Three Strikes for Kill Hannah

We just sent video to the San Jose police department, showing the footage our video cameras captured of a skeezy guy in a hoodie casing our cars and breaking into mine and taking some stuff. Normally, the police simply take a report, but this was an exception. Since the guy in the video looks an awful lot like the guy the police found inside Peter’s stolen car on October 25, who Peter had to look at and confirm as someone he’d never loaned the car to, and whom the police report identified as Andrew Clark Bergman (born 6-5-1983), they came out in person. They reviewed the security video and took fingerprints off my car door, and all that evidence is now at the burglary department.

Meanwhile, I’ve been a busy little research beaver. Both Bergman and his accomplice seem to have tried to take their Facebook pages off the internet, with varying success and a spotty attempt at changed names. Bergman has a previous arrest record for something he did in 2006. And California, ever so quirky, still has a “three strikes” law on the books, which says that if you are convicted for three felonies, you get may get sentenced to 25 years in prison. Adding to the quirk is another statute in California penal code called “felony petty theft,” which means petty theft may be charged as a felony, if the thief has two prior felony convictions.
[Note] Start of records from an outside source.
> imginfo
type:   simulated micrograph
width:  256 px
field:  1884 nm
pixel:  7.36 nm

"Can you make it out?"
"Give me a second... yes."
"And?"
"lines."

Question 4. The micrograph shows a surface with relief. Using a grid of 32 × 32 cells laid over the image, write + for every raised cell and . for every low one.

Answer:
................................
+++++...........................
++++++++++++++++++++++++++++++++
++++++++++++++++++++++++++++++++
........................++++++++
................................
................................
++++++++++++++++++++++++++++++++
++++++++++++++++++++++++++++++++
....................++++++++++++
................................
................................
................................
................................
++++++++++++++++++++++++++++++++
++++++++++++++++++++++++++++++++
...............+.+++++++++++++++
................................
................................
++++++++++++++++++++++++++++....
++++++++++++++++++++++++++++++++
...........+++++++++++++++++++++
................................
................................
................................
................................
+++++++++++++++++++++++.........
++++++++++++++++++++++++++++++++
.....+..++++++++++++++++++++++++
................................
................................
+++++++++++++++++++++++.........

The best inventory I could do through the stuff I keep in my car is that Bergman stole a “Kill Hannah” CD and a small cloth case with my Buddhist liturgy and prayer beads. I don’t know whether to be pissed off at the theft specifically. When I had to clean out Peter’s car after the police recovered it, it was full of stinking hoodies (exactly like the burglar on the video was wearing), and Josh Groban CDs. How sad I thought: a life of crime, and cursed with bad taste in music and clothing, too? I can only hope the thief does listen to the Kill Hannah CD, because it’s a good band. Perhaps he’ll try the Buddhist liturgy, too, and convert to Buddhism, realizing and atoning for all the bad karmic deeds he’s done. If I’d left in a spiffy suit, maybe he’d have taken that too, and tried on the look of an honest member of society, and come to like it. As it is, if Bergman is unlucky enough to get a hanging judge in a bad mood on a bad day, he could theoretically to 25-to-life for stealing a CD. Oh, well, if you’re going to live out the rest of your life in jail, better to do it for Kill Hannah than for Justin Bieber or Josh Groban.

I am pissed off the guy is still casing my neighborhood. So I also found out someone (I guess a bail bond company) issued a $35,000 bond for him, which now goes into county coffers if he doesn’t show up. Now if Bergman does get caught and tossed in jail, the county has to hand that money back and take on the cost of keeping Bergman in jail. If he doesn’t, that’s $35,000 they can use to buy more grade-D kosher hot dogs for the currently convicted and incarcerated. The bail bond company’s motivations are much different–they’re out thousands if he doesn’t show up. It’s easy enough to find out who posted that bond, and let them set loose the bounty hunters of their choice. Eventually, this thief will be caught (again).

Update: It turns out he didn’t take any of my Buddhist stuff; it, like everything else of value, was in the house. Peter wants to add that stealing someone’s Josh Groban and/or Justin Bieber CDs would actually be a mitzvah, as the thief may only be trying to improve the victim’s musical collection.